Megan Wilson’s Flower Interruptions are a playful response to the monotony of the predictable and day-to-day routine. Through these installations Wilson aims to create an unexpected environment of joy and delight for viewers/ participants.
The process for the Flower Interruption: AAM began in the summer of 2016 when Allison Wyckoff, Associate Director, Public and Community Programs at the Asian Art Museum invited Wilson to submit a proposal for the inaugural Art/Lit Living Innovation Zone (LIZ). Wilson created a multi-pronged project proposal that was incorporated into the overall exhibition planned for the summer of 2017, Flower Power, curated by Dany Chan.
Following several meetings with AAM team members Allison Wyckoff, Dany Chan, Ami Tseng, Tim Hallman, and Kate Ritchey to discuss logistics and budgeting, Wilson worked with graphic designer Drake Manalo to develop working mock-ups and plans of Flower Interruption: AAM that encompassed the outside and inside of the museum.

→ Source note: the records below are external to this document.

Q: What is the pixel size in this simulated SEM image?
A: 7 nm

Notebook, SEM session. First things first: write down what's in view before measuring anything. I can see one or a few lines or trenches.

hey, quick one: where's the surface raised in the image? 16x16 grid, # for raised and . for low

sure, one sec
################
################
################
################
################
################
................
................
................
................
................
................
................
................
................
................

GALLERY of preliminary mock-up drawings and process for mapping the space inside the museum:
Megan Wilson’s Flower Interruption: AAM included:
Flower Interruption: Civic Center Commons:
The inaugural project of the Asian Art Museum’s Art/Lit Living Innovation Zone (LIZ) as part of San Francisco’s Civic Center Commons Initiative. Wilson’s 5’ x 31’ two-sided mural of brightly painted flowers featured the poem Flower Instructions by Maw Shein Win and spilled out onto the ground below and migrated throughout the areas around the museum on Fulton and Larkin streets.
Flower Interruption: Letter to Civic Center Commons Initiative Stakeholders:
A 22" x 30" silkscreened letter/artwork to San Francisco's Mayor, Board of Supervisors, Civic Center Commons leadership team, and stakeholders providing recommendations for the CCC Initiative and the CC Public Realm Plan, based on having spent four months, all day, almost every day painting directly on the grounds of the Civic Center Commons (CCC) and engaging in conversations with the communities that the area serves. The letter was written and designed by Wilson and printed by master printer Calixto Robles.
Flower Interruption: AAM Art Speaks:
One of the most rewarding aspects of the residency at the Asian Art Museum was the opportunity to give presentations to and work with two cohorts of AAM's Art Speak youth internship! Many thanks to: Triana Patel, Educator, Youth and Family Programs and interns: Ahab, Antonia, Kelly, Khanh, Jasmine, Helen, Zane, Jade, Carmen, Juliana, Christine, Ryan, and Lena.
Flower Interruption: Page Street:
Wilson created satellite murals on two garage doors in San Francisco’s Haight neighborhood.
1967 Summer of Love --> 2017 Summer of Rage & Resistance, ATA (Artists' Television Access):
Wilson created a window installation at ATA (Artists Television Access) in San Francisco’s Mission District that featured a timeline spanning the 50 years, capturing the trajectory of pop-culture and dissidence masked as a marketing tool for private profit.
Flower Interruption: AAM Flower Power
Wilson’s flowers wove throughout the Asian Art Museum’s first floor Flower Power exhibition with a super bloom in the Hammond Arcade.
Flower Interruption: Performance
On Sunday, September 24, 2017 Wilson presented her Flower Interruption performance as part of the Flower Power exhibition and as a conclusion to the flowers that she had painted on the sidewalks of Fulton and Larkin Streets around the museum. For the performance Wilson created over 300 brightly colored hand-painted paper flowers that she and a team of assistants installed in the area directly in front of the museum. Once the flowers were placed and the ceremony concluded, audience members were invited to take the flowers with them as symbols of peace and love, as well as reminders of the beauty, strength, and fragility of life.
Flower Interruption: AAM Merchandise:
The Asian Art Museum created a number of merchandise items from my work for the Flower Power exhibition. These included: mugs, coasters, t-shirts, lapel pins, silk scarves and bow ties, socks, mirrors, journals, bookmarks, posters, baby booties, and cards. While the irony of this capitalist display was not lost on me, I was very happy to contribute all of the funds in support of the Asian Art Museum.